I am actually pretty proud of myself because although I have traveled before, I've always traveled with the help of someone else. Either someone was consulted in my packing, or did the online check in for me, or dropped me off at the airport. This time I had to do the whole thing myself. And I did it! I always find myself getting very nervous before I fly, because all the preparations leading up to the flying are kind of a mystery to me. But now I am fine.
It's a bit strange being home. I am sitting on my boyfriend's bed while he's at work today. I have spent a lot of time here, and I am very comfortable in his house. Old routines are so easy to fall back into, you know? I know where things are, my body remembers the way I always sit in his car, I remember how everything works. I have history here. I haven't had any in London yet, so everything feels kinda of new, still.
It's also nice to have someone take care of me sometimes. Someone ELSE to make dinner every now and then, or to pick me up when it's freezing and rainy. I have come to love being on my own in London, actually. I love that my schedule is entirely up to me, that I am not beholden to anyone else. I've embraced that independence as much as I can, on a budget. ;) But god, it is so nice to come back and know that every night there is a comfortable bed with a hot boy in it waiting for me. It's wonderful to know that I have many years of history with friends here, and that they all want to see me so badly that they've been emailing me for the last two weeks, asking if I was home yet. It's nice to have others involved in my life, making demands on my time. The only thing I have that demands my time back in London is school (and it makes some SERIOUS demands, let me tell you...)

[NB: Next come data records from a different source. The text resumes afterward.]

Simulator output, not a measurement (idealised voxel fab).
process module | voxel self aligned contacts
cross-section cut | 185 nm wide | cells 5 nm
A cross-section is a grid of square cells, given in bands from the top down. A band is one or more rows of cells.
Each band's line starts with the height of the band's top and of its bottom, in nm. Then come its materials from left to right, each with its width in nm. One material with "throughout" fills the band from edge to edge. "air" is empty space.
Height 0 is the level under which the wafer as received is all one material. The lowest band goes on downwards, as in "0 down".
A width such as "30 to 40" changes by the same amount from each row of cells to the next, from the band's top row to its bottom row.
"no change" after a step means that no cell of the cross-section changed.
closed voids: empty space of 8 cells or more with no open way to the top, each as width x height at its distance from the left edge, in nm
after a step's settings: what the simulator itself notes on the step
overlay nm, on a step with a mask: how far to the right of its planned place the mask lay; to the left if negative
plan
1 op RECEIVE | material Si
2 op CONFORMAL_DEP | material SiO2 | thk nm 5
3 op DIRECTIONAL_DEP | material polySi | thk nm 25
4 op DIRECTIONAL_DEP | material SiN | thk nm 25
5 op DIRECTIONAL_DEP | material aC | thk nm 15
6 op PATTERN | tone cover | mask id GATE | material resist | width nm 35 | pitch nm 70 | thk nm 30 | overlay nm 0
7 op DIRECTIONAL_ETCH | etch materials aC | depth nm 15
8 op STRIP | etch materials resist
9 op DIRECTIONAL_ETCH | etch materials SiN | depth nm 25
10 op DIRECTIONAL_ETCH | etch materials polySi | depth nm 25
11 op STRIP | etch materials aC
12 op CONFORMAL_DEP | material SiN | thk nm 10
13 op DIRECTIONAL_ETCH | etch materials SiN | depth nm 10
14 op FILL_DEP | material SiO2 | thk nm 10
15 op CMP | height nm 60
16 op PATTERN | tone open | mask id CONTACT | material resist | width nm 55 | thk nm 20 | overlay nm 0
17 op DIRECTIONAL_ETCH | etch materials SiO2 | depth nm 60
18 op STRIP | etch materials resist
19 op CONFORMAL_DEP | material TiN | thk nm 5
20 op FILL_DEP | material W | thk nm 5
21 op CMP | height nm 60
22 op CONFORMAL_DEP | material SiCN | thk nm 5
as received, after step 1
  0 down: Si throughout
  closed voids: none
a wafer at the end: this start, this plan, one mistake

It is sunny out today. I haven't seen the sun in over a week. It feels amazing. And novel. I can go outside without layers of clothing under a sweater, under a jacket with a hat, a scarf, and gloves. It feels weird, but good, to be home. "Home".
Tags: America, boyfriend, flying, home, San Francisco
26 October, 2008
On Travel and the American Mindset Against It
On the walk home from the market yesterday my classmate and I compared notes. Being from Australia she has a very different sense of the world than I do. It got me thinking...
As a young person living on an isolated continent, there is an expectation in Australia that you will travel the world. This girl is only 23 and has been to so many places she can't even recall them all. She tells me that while she and a friend would be wandering the streets of Hong Kong or New Delhi, she would often run into other Australians doing the same thing.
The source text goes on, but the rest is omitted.